PARIS — Serena Williams' chest was heaving between points. Her footwork wasn't quite right. Miscue followed miscue, until she was a set and a break down in the French Open quarterfinals.
And as she so often does, Williams came through when she needed to, moving closer to a record-equaling 22nd Grand Slam title by figuring out a way to beat Yulia Putintseva 5-7, 6-4, 6-1 on Thursday.
"I kept missing. Just misfiring. Honestly, at one point I didn't see the light at the end of the tunnel," the defending champion said. "I guess I was not the most positive mentally, but obviously I didn't want to stop."
How close was she to her earliest exit at a major since Wimbledon in 2014? Putintseva, who is from Kazakhstan and ranked only 60th, twice was a point from serving for the biggest victory of her career.
"I honestly didn't think I was going to win that in the second set," said Williams, who will face another unseeded opponent, 58th-ranked Kiki Bertens of the Netherlands, in the semifinals. "Somehow I did."
Yes, somehow, Williams overcame not only a relentless competitor in Putintseva but also her own shakiness on a cloudy, chilly day that included a brief rain delay.

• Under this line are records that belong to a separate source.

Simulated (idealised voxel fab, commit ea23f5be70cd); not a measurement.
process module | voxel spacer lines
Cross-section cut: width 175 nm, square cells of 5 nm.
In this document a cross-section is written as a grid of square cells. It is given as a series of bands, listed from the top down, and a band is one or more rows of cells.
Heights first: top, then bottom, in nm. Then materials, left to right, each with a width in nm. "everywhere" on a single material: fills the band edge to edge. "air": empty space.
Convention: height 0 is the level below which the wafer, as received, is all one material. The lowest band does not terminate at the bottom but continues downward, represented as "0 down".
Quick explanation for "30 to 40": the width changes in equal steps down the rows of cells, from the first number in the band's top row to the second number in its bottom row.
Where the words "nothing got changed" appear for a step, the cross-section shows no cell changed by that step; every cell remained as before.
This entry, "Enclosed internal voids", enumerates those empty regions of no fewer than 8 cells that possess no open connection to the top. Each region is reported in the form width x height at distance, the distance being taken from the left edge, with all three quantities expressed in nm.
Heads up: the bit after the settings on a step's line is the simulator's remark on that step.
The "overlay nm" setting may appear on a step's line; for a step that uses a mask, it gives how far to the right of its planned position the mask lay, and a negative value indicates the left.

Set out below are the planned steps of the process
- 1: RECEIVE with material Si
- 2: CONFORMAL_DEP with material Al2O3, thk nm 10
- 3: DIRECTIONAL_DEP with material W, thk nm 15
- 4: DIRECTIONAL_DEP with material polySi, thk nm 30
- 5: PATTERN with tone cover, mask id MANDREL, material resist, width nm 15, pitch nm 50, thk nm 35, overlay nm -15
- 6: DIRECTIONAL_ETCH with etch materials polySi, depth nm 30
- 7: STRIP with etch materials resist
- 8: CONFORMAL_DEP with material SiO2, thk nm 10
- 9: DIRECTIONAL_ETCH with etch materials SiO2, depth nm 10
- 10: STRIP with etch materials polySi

"The rallies were very long and very tough. She is not used to (this) in matches. Usually after four, five shots, the point is over," said Williams' coach, Patrick Mouratoglou, who used to work with Putintseva. "She had to work much more today."
And Williams must put in more work Friday against Bertens, who like Putintseva has a tendency to extend points.
There is no rest for the weary at this wet-as-can-be French Open. If Williams gets to Saturday's final, it will be her fourth consecutive day of play. The top-seeded man, Novak Djokovic, already will reach that total — Tuesday, Wednesday, Thursday, Friday — when he meets No. 13 Dominic Thiem in their semifinal.
"The way that the schedule has been going on in the second week," Djokovic said, "(there) is not much time to really reflect on what you have done."
The other men's semifinal is Andy Murray against defending champion Stan Wawrinka. Their quarterfinals were Wednesday.
Djokovic beat Tomas Berdych 6-3, 7-5, 6-3, while Thiem eliminated David Goffin 4-6, 7-6 (7), 6-4, 6-1.
The most noteworthy moment of Djokovic's victory: Angered by missing a shot, he tried to spike his racket, but it flew out of his right hand and sailed not far from where a line judge stood. Djokovic was issued a warning.
"I was lucky there," he said.
Williams got so desperate at one point that she shifted her racket to her left hand — and whiffed. At the end of the first set, Williams had made 24 unforced errors to Putintseva's two, which seems like it might be a typo but isn't. Still, Williams reached her 31st major semifinal.
Bertens became the first Dutch woman to get that far at a Slam since 1977, beating Timea Bacsinszky 7-5, 6-2,
"Mentally I feel pretty good. But physically, yeah, it was tough today out there," Bertens said, mentioning a calf problem.
Since Williams earned her fourth consecutive major championship at Wimbledon a year ago for No. 21 overall, she has been beaten in the semifinals of the U.S. Open by Roberta Vinci and in the final of the Australian Open by Angelique Kerber.
This setback would have come against a more unheralded opponent. Putintseva is 21, 13 years younger than Williams, and had never been past the third round at a major until now.
Yet Putintseva scrambled to nearly every ball and threw her 5-foot-4 (1.63-meter) frame into deep groundstrokes. The turning point came at 4-all in the second set, when Putintseva held two break points. Convert either, and she'd be ahead 5-4 and serve for the match.
Couldn't do it.
"The match was very close — and very far — from being on my side," Putintseva said.
When Williams wound up holding with a drop volley winner, she looked up to the gray sky with her palms aloft, as if to say, "Whew!"
Williams then broke to take the set. Putintseva dropped her racket and shoved the brim of her white cap over her eyes. They would go on to play another 32 minutes, but that was pretty much that.
"I definitely knew I needed to do something different if I was going to stay in the tournament," Williams said. "I always try to have a Plan B and C and go from there."